The diary entries reveal the nature of the work. Natural elementsin the form of muskrats, high tides, violent winds or erosionkept Woodnutt and his men busy. In February 1850, he wrote, "Brother Thomas and self took walk around the bank with our guns but did not see a muskrat. Boys digging out muskrat holes on the bank." In November 1861 he described, perhaps, one of the worst natural failures of the banks.
Entries such as that of November 2 were always followed by a description of the many necessary repairs. Two days later, Woodnutt wrote that a work force was sent down to the bank and took mud and lumber to repair the sluice gate via a scow. By the following day, the men had plugged many of the small breaches. Two days later, however, Woodnutt felt that the repairs had not been entirely completed to his satisfaction. He wrote:
Repairing the banks was so critical that Woodnutt enlisted all farm hands to help. As a result, the men did not complete the everyday chores; however, to Woodnutt and others like him, maintenance of the banks was the priority. Without secure banks, the tide would destroy more than a day's worth of farm work. Woodnutt's main interest remained with the Salem Fork Meadow Company, but he also served as treasurer for the Wyatt Meadow Company, and aided George Abbott with the business of the Denn's Island Company.

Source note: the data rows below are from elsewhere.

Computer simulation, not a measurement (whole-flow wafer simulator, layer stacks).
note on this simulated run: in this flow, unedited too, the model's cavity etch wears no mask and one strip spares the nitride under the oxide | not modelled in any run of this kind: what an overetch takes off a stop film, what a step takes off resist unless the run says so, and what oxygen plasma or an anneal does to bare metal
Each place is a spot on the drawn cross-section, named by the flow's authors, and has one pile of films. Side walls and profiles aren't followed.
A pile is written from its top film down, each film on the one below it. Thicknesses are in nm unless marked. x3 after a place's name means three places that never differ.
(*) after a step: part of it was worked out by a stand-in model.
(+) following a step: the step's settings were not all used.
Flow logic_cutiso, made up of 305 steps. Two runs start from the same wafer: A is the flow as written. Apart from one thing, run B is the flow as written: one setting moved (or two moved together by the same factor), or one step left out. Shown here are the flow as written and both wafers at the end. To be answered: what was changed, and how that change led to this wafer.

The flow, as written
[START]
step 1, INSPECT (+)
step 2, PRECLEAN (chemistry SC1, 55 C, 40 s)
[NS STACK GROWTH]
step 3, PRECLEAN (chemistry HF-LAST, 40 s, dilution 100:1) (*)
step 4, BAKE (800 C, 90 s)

In 1845, George Abbott built a brick Federal-style house on land in Mannington Township that he purchased from John Denn (Fig. 36). Located near Salem Creek, Abbott, like his neighbor Jonathan Goodwin Woodnutt, participated in several meadow companies. This tradition was carried on by his son, also named George Abbott.  In a letter to the director of the Census dated 1920, another son, Henry Abbott, described the origins of the family meadow company. 
The younger George founded the Abbott Meadow Company in 1895 under the state law of 1788 (Fig. 37). He consolidated the Old Causeway Meadow Company, Wyatt Meadow Company, and Denn's Island Meadow Company to form his own. Abbott's interest in this and all previous companies stemmed from the fact that a large portion of his Mannington Township farm was reclaimed land. Abbott, Woodnutt, and others raised herd grass on their meadows; this grass, also called red top, adapted well to wet areas and rarely grew upland. To keep the grass flourishing, farmers opened sluice gates and flooded the meadows during the winter. Woodnutt talked of cutting the herd, threshing the seed out, then riddling it. The latter process separated the seed from the stem, weeds, and other trash.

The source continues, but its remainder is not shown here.